News and Opinion from Sisters, Oregon
Power outages are not unusual in the Sisters area, but one on Monday, June 16, coincided with a rash of residential telephone failures.
That caused consternation not only for the residents of Black Butte Ranch, where the dual problem occurred, but for Qwest Telephone Company officials, Central Electric Co-op engineers, and even the management and emergency service personnel at Black Butte Ranch.
Why did the phones go out when the power went off?
Stacey Dahl, public information officer for Qwest, said that the phone company has its own power for operating residential telephones, "sending low wattage power down the telephone lines so that when there is a major power outage, our phones are not affected. They still operate," she said.
Dahl said that she had no explanation, nor did their service people, for what happened in the Sisters/Black Butte Ranch area.
Susanna Klosterman, spokesperson for the Black Butte Police Department, said that their backup generator went on automatically, "when the power went out. We had all our services working," she said.
"Of course, we had the battery operated radios in our police cars and our cell phones. We were always in contact with the 911 services so we were still able to cover any emergency."
One of the tangent circumstances occurring with the power failure was that the electric gates to the residential area of Black Butte Ranch became inoperable and cars were backed up waiting to get in until maintenance personnel physically removed the barriers many minutes after the power failure.
This opened the gated community to any and all who wanted to enter, voiding the normal security system.
Sharon Sowa, Administrative Assistant at the Black Butte Ranch Fire Department, said the department has emergency backup and was "never out of touch with anyone needing service. Our generators and back-up batteries worked fine," she said.

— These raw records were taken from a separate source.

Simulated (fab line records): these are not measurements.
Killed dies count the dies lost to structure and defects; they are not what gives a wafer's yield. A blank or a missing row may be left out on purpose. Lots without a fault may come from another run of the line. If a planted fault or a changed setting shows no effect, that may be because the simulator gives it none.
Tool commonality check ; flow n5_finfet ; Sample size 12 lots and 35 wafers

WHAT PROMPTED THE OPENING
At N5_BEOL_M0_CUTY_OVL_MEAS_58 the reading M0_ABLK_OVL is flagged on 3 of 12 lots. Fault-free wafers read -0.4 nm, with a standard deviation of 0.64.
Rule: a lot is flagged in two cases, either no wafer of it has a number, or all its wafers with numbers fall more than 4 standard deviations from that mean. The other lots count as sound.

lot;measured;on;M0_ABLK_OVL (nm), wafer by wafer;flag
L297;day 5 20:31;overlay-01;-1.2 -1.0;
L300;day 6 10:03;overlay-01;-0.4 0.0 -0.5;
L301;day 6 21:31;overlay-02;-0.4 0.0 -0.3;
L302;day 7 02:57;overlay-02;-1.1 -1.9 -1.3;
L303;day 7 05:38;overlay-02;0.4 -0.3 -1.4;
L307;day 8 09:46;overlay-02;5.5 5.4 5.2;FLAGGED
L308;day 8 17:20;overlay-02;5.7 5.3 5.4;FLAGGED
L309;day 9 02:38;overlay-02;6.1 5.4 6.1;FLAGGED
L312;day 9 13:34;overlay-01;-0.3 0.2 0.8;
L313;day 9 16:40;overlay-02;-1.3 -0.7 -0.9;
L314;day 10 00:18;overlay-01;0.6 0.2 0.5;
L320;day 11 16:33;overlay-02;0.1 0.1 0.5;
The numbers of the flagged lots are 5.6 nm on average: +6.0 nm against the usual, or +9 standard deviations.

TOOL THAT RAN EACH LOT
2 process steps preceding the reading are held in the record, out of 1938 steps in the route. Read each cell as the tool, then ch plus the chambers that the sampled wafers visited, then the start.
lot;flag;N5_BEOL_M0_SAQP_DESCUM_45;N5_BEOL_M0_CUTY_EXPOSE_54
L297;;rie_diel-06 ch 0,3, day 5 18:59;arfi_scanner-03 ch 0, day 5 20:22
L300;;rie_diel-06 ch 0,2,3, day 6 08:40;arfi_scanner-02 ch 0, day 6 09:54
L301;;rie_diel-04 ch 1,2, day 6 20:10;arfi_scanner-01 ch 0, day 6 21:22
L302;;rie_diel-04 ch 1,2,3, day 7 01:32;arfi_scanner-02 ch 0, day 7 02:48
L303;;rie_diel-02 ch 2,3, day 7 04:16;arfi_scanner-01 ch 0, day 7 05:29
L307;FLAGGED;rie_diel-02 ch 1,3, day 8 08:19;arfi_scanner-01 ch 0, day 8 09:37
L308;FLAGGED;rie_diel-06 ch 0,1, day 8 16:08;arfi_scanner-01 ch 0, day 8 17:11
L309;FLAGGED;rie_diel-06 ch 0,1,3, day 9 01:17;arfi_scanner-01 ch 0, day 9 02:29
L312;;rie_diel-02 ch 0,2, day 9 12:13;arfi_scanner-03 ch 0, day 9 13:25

But what about those residents who lost telephone service? How did that happen? The answer was elusive. What would those residents without phone service have done if they needed emergency help, even if the emergency agencies were operating?
The answer came from a staff member at Central Electric Cooperative.
"We knew we were down at Black Butte Ranch from 3:30 in the afternoon to 7:15 that night," said Jim Crowell, member services director of CEC.
"But what we couldn't figure is why our power outage had anything to do with the phones going out," he said.
In talking about this mystery among staff members at the power company, one person suggested that if the phones in question were the "walk-around kind," the cradle or base of the phone unit would be powered by CEC through a wall plug and when the power went out, the base, which acts as a radio receiver, would be shut off.
"With so many homes now having walk-around telephones," Crowell said, "without house power there would be no receiver to which the portable phone could send it's single. Without power to the base, the phone won't work."
That was the reason so many homes lost phone service when they lost power service. Most homes in and around Black Butte Ranch now have multiple, portable telephones. It apparently had nothing to do with the telephone company.
A solution to this relatively new condition of house powered telephones came from Jack Croll, former head of the Black Butte Ranch Police Board: "Every home should have at least one hard-lined phone. That is, a non-portable unit plugged directly into the phone line, or a cell phone that operates without external power just in case of an emergency during a power outage," he said.